This was the first such reconsideration EPA has used to tighten a NAAQS, and it relied largely on existing scientific data from the Trump review.
`But Langworthy and others expect any rollback will involve an argument similar to those raised by industry litigants who charge that EPA failed to conduct the “thorough review” of the standard mandated by the air law.
Industry attorneys argue this was unlawful because it failed to meet the required standard. The air law requires reviews of NAAQS every five years, and litigation over the Biden rule is a key test of EPA's capacity to alter NAAQS based on a reconsideration and truncated science review.
The U.S. Court of Appeals for the District of Columbia Circuit has paused litigation over that rule, Commonwealth of Kentucky v. EPA, until Aug. 13 while EPA considers its path forward.
Sources expect a proposal, followed by public comment and a final rule, to reverse the Biden rule. However, EPA has not yet sent a proposal to the White House Office of Management and Budget (OMB) for prepublication review, a process that can take up to three months, though it can also be much shorter.
But Langworthy said delay for EPA creates a risk that air pollution controls required to meet the Biden rule will increasingly be implemented, and thus EPA might run afoul of the air law's “anti-backsliding” provisions.
The provisions were originally designed to prevent removal of controls and worsening air quality if EPA decides to weaken a NAAQS -- which would be the case here, though the agency has never actually rolled back a NAAQS rule and weakened emissions limits. This creates an unprecedented situation, sources say.

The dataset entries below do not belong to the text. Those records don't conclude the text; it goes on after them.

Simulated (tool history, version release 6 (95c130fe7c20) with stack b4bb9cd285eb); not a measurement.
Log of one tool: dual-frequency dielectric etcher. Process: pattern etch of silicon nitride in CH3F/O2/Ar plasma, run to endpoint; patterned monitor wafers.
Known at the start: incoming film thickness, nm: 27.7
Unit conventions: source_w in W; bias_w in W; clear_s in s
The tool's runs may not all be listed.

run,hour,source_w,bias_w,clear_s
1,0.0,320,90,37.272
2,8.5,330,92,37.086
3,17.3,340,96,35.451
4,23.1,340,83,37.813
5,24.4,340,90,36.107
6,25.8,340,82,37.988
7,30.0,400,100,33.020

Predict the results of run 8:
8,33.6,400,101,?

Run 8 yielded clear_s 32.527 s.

The D.C. Circuit has taken a stringent approach to anti-backsliding provisions, finding in a line of cases known as South Coast Air Quality Management District v. EPA that even when EPA tightens NAAQS, the anti-backsliding provisions still apply.
Under D.C. Circuit precedent, anti-backsliding measures apply even for NAAQS that the agency has rescinded.
Under Clean Air Act section 172(e), anti-backsliding applies to areas that “have not attained” a NAAQS, and to date no areas have been designated nonattainment for the tougher Biden NAAQS.
If EPA relaxes a NAAQS, the provision says EPA shall, “within 12 months after the relaxation, promulgate requirements applicable to all areas which have not attained that standard as of the date of such relaxation. Such requirements shall provide for controls which are not less stringent than the controls applicable to areas designated nonattainment before such relaxation.”